Reflection for the Fifth Sunday of Lent
The first reading of today’s liturgy speaks of the covenant God is offering to the house of Israel and the house of Judah. A covenant is a gracious offer of relationship to those who have no merited right to that relationship. That God desires a relationship with us is eminently clear from the beginning pages of scripture. Tradition tells us that God walked with Adam and Eve in the cool of the evening. We can only imagine what they talked about but their conversation must have led them to an ever deeper relationship. Intimacy grows with self-revelation.
The Hebrew Scriptures record several covenants. God initiated with Israel. The First Sunday of Lent we read about God’s covenant with Noah. God promised Noah that the world would never again be destroyed by floods. The sign by which they would be reminded of this covenant was the rainbow. God asked nothing in return.
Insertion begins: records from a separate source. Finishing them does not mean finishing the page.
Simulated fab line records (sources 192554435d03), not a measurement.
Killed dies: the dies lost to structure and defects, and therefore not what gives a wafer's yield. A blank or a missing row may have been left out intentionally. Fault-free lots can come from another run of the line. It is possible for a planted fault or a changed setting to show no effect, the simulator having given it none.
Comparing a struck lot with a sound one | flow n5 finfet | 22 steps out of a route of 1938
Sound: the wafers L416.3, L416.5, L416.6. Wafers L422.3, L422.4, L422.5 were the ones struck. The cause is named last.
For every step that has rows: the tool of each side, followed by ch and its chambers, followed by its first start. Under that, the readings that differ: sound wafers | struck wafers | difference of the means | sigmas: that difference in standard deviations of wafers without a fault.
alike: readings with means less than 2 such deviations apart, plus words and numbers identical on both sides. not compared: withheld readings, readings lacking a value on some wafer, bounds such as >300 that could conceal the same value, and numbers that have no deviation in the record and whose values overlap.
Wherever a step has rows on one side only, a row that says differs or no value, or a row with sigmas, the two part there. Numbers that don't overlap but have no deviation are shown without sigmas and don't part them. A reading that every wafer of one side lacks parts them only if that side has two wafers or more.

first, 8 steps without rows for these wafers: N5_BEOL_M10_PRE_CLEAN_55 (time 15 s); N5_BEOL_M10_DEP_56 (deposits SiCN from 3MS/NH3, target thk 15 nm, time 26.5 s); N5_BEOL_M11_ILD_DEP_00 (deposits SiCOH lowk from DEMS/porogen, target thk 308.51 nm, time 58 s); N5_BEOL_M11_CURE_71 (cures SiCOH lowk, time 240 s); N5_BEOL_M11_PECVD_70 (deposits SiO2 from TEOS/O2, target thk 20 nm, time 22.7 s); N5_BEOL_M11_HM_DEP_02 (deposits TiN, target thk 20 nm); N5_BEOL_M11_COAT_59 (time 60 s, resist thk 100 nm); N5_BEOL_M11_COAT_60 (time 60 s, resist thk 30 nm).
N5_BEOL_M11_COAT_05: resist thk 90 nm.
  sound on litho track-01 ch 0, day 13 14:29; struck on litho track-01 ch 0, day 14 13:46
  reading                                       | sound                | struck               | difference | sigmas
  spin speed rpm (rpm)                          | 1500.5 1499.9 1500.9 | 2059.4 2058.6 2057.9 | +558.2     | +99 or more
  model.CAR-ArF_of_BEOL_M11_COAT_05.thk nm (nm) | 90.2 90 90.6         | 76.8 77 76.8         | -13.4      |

The next Sunday of Lent we heard the covenant made with Abraham. In this covenant, God promised that Abraham and Sarah would be the parents of a great nation whose people would be God’s people, and God would lead them into a land that would be their land. The sign of this covenant was circumcision, a sign Israel was asked to make as a symbol of their desire to be God’s people.
The Third Sunday of Lent was listened. To God’s covenant, revealed to the people through Moses. In this covenant there is a reaffirmation of God’s promise to be the God of Israel. The sign of this covenant was the Ten Commandments engraved on the stone tablets. But in today’s first reading God both promises and asks that this law be written in their hearts. So the law was not just an external sign written on the tablets of stone. It was to be internalized a obedience to the law from the heart.
Each of these covenant invited Israel into a deeper level of relationship and asked for a more intimate response. And with each covenant God revealed more of who God is and wants to be for the people, but that revelation was not complete until the coming of Jesus. The promise of a new covenant in the first reading is fulfilled in Jesus. Jesus reveals God as a loving paren. Love is the fulfillment of the law, love God and love of neighbor. The Jesus who heals, who teaches the poor, who weeps over Jerusalem’s poor choices, who reproaches the scribes and Pharisees for binding heavy and insupportable burdens and laying them on the backs of the poor, tells us of the depth of God’s desire that all people experience the fullness of life in the reign of God.
In today’s Gospel we listen to Jesus as he faces an indescribably cruel and violent death because he refuses to preach the God of the scribes and Pharisees, the chief priests and the Sadducees. In jesu’ fidelity to his mission is God glorified. The cross, an instrument of violence and cruelty, becomes the sign of the covenant revealed in Jesus, the sign of God’s love for us and calls us to love one another.
Our response to the covenant offered us in Jesus begins with remembering. In the Hebrew Scriptures a covenant renewal ceremony always began with remembering the mighty deeds of God done on their behalf. It was when Israel forgot God’s goodness to them that they turned away from God. During these last weeks of Lent and especially on Palm Sunday and Good Friday we remember that Jesus loves us so much that he did not protect himself from the greatest horror to which the human condition can subject us – rejection resulting in a cruel and violent death.
Each Eucharist is our covenant renewal. We remember what Jesus has done for us in his life, death, and resurrection. Each celebration of God’s love for us leads us to a deeper and deeper trust and relationship with God. Remembering makes us a people who proclaims the Good News of salvation.